Yeah, Sure, It’s Perfectly Normal for Private Foundation Staffers to Ask for Diplomatic Passports

From the last Morning Jolt of the week:

Yeah, Sure, It’s Perfectly Normal for Private Foundation Staffers to Ask for Diplomatic Passports

Where did the Clinton Foundation end and the State Department begin? Ordinarily there would be all kinds of clear indicators, like are they getting paid by the taxpayers (whoops) or do they have a diplomatic passport. Whoops, again.

The Band-Abedin exchange went as follows.

FromDoug Band

To: Huma Abedin

Sent: Jul 27, 2009 10:32 AM

Subject:

Need get me/ justy and jd dip passports

We had them years ago but they lapsed and we didn’t bother getting them

From: Huma Abedin [Huma@clintonemail.com]

Sent: Monday, July 27, 2009 10:38:39 PM

To: Doug Band

Subject: Re:

Ok will figure it out

The U.S. Code of Federal Regulations strictly limits the granting of diplomatic passports to members of the Foreign Service, their family members, or those working on U.S. government contracts. According to 22 CFR 51.3:

A diplomatic passport is issued to a Foreign Service officer or to a person having diplomatic status or comparable status because he or she is traveling abroad to carry out diplomatic duties on behalf of the U.S. Government. When authorized by the Department, spouses and family members of such persons may be issued diplomatic passports. When authorized by the Department, a diplomatic passport may be issued to a U.S. Government contractor if the contractor meets the eligibility requirements for a diplomatic passport and the diplomatic passport is necessary to complete his or her mission.

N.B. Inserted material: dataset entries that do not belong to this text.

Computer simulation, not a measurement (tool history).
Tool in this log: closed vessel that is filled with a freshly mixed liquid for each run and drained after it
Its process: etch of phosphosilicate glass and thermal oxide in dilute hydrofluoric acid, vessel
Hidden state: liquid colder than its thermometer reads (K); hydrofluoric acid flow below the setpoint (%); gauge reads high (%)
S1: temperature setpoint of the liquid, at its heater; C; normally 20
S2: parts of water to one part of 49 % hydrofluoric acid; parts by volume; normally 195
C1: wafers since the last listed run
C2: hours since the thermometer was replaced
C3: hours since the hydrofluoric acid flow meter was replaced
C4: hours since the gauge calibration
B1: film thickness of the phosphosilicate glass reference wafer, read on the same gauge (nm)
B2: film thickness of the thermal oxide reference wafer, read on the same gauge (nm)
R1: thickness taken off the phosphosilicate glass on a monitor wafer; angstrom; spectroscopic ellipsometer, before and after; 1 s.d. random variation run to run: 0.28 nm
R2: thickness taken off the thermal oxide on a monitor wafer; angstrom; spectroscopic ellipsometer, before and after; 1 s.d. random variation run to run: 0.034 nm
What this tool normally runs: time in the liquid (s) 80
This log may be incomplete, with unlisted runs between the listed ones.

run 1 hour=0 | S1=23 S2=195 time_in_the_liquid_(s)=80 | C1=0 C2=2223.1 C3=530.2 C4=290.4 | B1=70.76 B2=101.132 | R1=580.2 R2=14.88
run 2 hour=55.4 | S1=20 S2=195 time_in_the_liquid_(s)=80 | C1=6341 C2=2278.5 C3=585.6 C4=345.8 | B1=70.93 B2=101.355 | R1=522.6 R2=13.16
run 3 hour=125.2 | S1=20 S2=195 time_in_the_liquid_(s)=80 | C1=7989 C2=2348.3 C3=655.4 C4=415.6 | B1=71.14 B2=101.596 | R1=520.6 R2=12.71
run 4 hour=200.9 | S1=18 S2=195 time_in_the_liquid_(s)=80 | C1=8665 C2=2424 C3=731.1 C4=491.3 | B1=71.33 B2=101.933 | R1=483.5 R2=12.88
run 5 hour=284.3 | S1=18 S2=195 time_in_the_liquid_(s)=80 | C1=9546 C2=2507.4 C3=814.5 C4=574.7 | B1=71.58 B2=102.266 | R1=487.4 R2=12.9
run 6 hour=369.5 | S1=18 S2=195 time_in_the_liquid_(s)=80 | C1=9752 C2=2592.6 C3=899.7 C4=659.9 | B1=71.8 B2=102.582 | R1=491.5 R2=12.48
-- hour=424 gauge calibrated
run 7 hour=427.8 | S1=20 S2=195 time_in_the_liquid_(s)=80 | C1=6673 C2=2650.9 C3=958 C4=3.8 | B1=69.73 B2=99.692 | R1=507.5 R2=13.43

The argument from the Hillary campaign is that this was a unique situation where Bill Clinton was going a not-quite-official, not-quite-unofficial envoy to North Korea to help get two Americans released.

Officials on Thursday said the passports were tied to a humanitarian mission: former President Bill Clinton ’s trip to North Korea later that summer to help free captive journalists. The passports were never granted. Instead, the North Koreans agreed not to stamp the passports of Mr. Clinton and the aides, including Mr. Band, who traveled with him to help free Euna Lee and Laura Ling. A person familiar with the matter cited concerns about having a North Korean stamp on individual passports.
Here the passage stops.